Thursday, August 11, 2011
Steamboat Springs The Routt County Board of Commissioners voted unanimously this week to approve a gravel pit southwest of Hayden that would be well-situated to supply gravel to the oil and gas drilling pads that are expected to begin to pop up in far western Routt County in the coming years.
The Frentress Pit would be built on 9.9 acres about three miles from Hayden on Routt County Road 65. It is expected to produce 30 to 40 tons of gravel annually for as many as 10 years.
The pit’s official haul route is to the east via C.R. 65, which turns into Poplar Street in Hayden, then making a right turn to the east on U.S. Highway 40.
However, it was clear from the commissioners’ comments that they expect the pit to service the energy exploration industry in a sparsely populated area west of Hayden and south of U.S. 40.
“We’ve encouraged gravel pits that serve local areas, and (in this case) that demand is going to be with the oil and gas business,” Commissioner Doug Monger said.
County officials confirmed this week that although they have been in contact with one company preparing to bring forward a permit application for an oil and gas well, they don’t have any permit applications in the pipeline. Instead, they are deducing from the number of transactions involving subsurface mineral rights in the area that it is seen as ripe for wildcat drilling.
Commissioner Diane Mitsch Bush said Tuesday that she is concerned about the precedent that could be set by authorizing Frentress operator Breeze Basin Resources to drive heavy gravel trucks on the portion of C.R. 65 that is a rural road. It has relatively few improvements and no county snow plowing in the winter. She said she would prefer to have new guidelines suited to the energy industry in place before giving Breeze Basin the go-ahead.

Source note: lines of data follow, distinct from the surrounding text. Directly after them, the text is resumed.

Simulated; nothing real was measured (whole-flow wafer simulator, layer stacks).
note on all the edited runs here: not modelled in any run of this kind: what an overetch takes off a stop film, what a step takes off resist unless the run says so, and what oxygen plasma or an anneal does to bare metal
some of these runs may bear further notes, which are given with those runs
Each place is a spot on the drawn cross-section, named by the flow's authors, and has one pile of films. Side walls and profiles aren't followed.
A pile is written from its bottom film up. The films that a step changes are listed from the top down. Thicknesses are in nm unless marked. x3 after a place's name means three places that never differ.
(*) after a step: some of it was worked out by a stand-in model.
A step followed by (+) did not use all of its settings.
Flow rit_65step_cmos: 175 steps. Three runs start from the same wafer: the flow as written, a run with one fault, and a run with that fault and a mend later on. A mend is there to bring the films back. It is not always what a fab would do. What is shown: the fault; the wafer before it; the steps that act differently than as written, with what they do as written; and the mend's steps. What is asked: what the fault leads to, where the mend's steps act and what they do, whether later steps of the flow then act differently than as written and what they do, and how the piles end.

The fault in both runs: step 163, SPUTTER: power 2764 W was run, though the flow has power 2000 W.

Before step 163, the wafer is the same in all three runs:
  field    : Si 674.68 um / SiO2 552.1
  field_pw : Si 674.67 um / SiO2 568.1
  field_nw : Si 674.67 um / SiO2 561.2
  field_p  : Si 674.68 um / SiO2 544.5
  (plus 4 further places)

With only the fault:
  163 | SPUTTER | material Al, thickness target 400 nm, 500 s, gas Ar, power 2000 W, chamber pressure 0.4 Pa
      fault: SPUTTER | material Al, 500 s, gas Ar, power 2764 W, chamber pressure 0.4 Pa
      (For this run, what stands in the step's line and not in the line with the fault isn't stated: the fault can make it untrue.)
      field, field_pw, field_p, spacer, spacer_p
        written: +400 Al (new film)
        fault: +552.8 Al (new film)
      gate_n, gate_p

“It’s a minimal-maintenance road. We don’t allow a lot of things on minimal roads, and this is a new situation,” Mitsch Bush said. “What happens when Quicksilver (energy) comes in, then Shell comes in, then Exxon comes in. It’s going to cost the taxpayer God knows what, and they’re going to say, ‘But you let (Breeze Basin) do it.’”
The Routt County Planning Commission voted unanimously July 21 to recommend approval of the gravel pit but spent more time worrying about the portion of Poplar Street where gravel trucks would travel past Hayden Elementary School. Planning commissioners also expressed concern about the impact of 30 truck trips a day on the Poplar and U.S. 40 intersection.
Rick Domson, of Breeze Basin, told commissioners that a traffic study required by the Colorado Department of Transportation concluded that the gravel pit would cause an acceptable 7 percent increase in traffic through the intersection.
The commissioners asked Domson to work closely with Hayden Public School officials to ensure their safety concerns are met.